Jack function in power symmetric basis In Macdonald's book, the Jack symmetric function $J_{\lambda}(x_1,\ldots, x_n)$ for a partition $\lambda$ 
is defined by three properties (orthogonality, triangularity, and normalization). In the following paper (http://www-math.mit.edu/~rstan/pubs/pubfiles/73.pdf) its existence and uniqueness appear as Theorem 1.1.
The Jack symmetric functions can be seen as eigenfunctions for the operators 
$$D(\alpha)= \alpha/2 \sum_{i=1}^{n}x_i^2\frac{\partial}{\partial_i^2}+\sum_{i\neq j}\frac{x_i^2}{x_i -x_j}\frac{\partial}{\partial x_i}$$
with the eigenvalues as given in Theorem 3.1 of the above paper. 

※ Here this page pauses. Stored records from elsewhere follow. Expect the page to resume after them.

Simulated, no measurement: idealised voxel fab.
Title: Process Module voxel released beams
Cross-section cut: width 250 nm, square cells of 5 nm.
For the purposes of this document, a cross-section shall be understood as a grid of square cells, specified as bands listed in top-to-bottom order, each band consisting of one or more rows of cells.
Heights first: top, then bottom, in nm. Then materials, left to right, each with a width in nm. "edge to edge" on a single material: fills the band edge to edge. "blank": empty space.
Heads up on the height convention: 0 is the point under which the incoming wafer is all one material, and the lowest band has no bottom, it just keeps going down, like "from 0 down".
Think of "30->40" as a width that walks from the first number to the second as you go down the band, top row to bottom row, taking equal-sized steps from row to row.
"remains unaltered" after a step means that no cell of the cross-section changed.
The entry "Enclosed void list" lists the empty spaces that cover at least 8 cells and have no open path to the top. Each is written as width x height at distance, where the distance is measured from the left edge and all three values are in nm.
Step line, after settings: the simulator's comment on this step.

Now a recent paper of Chapuy and Dolega
(https://arxiv.org/pdf/2004.07824.pdf)
 defines 
the following operator, which is given in the power symmetric basis,
$$D_{\alpha}^{'}= \alpha/2 \sum_{i,j\geq 1}ij p_{i+j}\frac{\partial^2}{\partial p_i \partial p_j}
+ 1/2 \sum_{i,j\geq 1}(i+j) p_{i}p_{j}\frac{\partial^2}{\partial p_{i+j}}+(\alpha -1)\sum_{i\geq 1}\frac{i(i -1)}{2}p_i\frac{\partial}{\partial p_i}$$
and it defines the Jack symmetric functions to be those function which are eigenfunctions to these operators; they give the eigenvalues in terms of $\alpha$, which takes a nice form. In the paper it appears in Proposition 5.1.
My question is how to derive this operator from Stanley's paper and to apply it on the Jack symmetric function. Do we need to express the Jack symmetric function in the power symmetric basis? I cannot do it in the case of a general partition. Also, the operator in Stanley's paper involves finitely many variables, but in the Chaupy and Dolenga paper it involves infinitely many. I hope someone can give me more details. 
 A: This explanation can be found in Macdonald's book "Symmetric Functions and Hall Polynomials" by looking at Ex.VI.4.3.
Note that Stanley's Laplace-Beltrami operator $D(\alpha)$ depends on $n$ and acts on the algebra $\mathbb{Q}(\alpha)\otimes \Lambda^n$, where $\Lambda^n$ denotes the algebra of symmetric polynomials in $n$ variables $x_1,\dots,x_n$. Because of that I prefer to modify your notation and denote Stanley's operator by $D_n(\alpha)$. Let me introduce a modified version of this operator $D'_n(\alpha)$, which also acts on $\mathbb{Q}(\alpha)\otimes \Lambda^n$ and is defined by setting
$$ D'_n(\alpha)f := \big(D_n(\alpha)-(n-1)\deg(f)\big)f$$
for homogenous $f$ and extended by linearity.
Recall that the algebra $\Lambda$ of symmetric functions is defined as the projective limit of $\Lambda_n$ with respect to the morphism $\rho_n : \Lambda_{n+1}\to \Lambda_n$ which kills the last variable: 
$$\rho_n(f)(x_1,\dots,x_n) := f(x_1,\dots,x_n,0).$$
It is easy to check that
$$\rho_n D'_{n+1}(\alpha) = D'_{n}(\alpha)\rho_{n},$$
so you can define an operator $D'_\alpha := \lim D'_{n}(\alpha)$ which acts on $\mathbb{Q}(\alpha)\otimes \Lambda$. Stanley's computations used in the proof of his Theorem 3.1 give you immediately an expression for $D'_\alpha$ as a differential operator in power-sums.